Michael Jordan, known for his career-long record of being apolitical — nearly to the point of avoidance — released a statement Monday on police violence against African-Americans and violence against police.
Jordan's statement was released on ESPN's The Undefeated.
"As a proud American, a father who lost his own dad in a senseless act of violence, and a black man, I have been deeply troubled by the deaths of African-Americans at the hands of law enforcement and angered by the cowardly and hateful targeting and killing of police officers," Jordan said. "I grieve with the families who have lost loved ones, as I know their pain all too well."
Jordan's statement presents a neutral political stance, but is still a significant deviation from his past statements, or lack thereof, on on civil rights issues.

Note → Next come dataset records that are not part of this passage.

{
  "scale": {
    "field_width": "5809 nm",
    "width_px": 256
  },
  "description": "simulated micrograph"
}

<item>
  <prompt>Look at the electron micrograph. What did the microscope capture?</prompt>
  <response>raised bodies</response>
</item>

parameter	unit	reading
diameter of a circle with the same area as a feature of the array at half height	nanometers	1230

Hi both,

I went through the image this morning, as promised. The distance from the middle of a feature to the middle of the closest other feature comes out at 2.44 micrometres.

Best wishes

I was raised by parents who taught me to love and respect people regardless of their race or background, so I am saddened and frustrated by the divisive rhetoric and racial tensions that seem to be getting worse as of late. I know this country is better than that, and I can no longer stay silent. We need to find solutions that ensure people of color receive fair and equal treatment AND that police officers – who put their lives on the line every day to protect us all – are respected and supported.
Over the past three decades I have seen up close the dedication of the law enforcement officers who protect me and my family. I have the greatest respect for their sacrifice and service. I also recognize that for many people of color their experiences with law enforcement have been different than mine. I have decided to speak out in the hope that we can come together as Americans, and through peaceful dialogue and education, achieve constructive change.
Jordan says he's "making contributions of $1 million each to two organizations, the International Association of Chiefs of Police’s newly established Institute for Community-Police Relations and the NAACP Legal Defense Fund."
In recent weeks, following the police shootings of Alton Sterling and Philando Castile, and the shootings of police officers in Dallas and Baton Rouge, basketball players on and off the court have come forward to discuss the issue.
The 2016 ESPY Awards opened with four of the NBA's biggest names — LeBron James, Carmelo Anthony, Chris Paul, and Dwyane Wade — speaking about police violence and the moral imperative for athletes to speak out on the issue.
WNBA players began wearing "Black Lives Matter" shirts during pregames, in violation of league uniform policies, and were initially fined by the league for the protest. Players took the opportunity to continue speaking on police violence, and the WNBA decided to rescind the fines for the protest.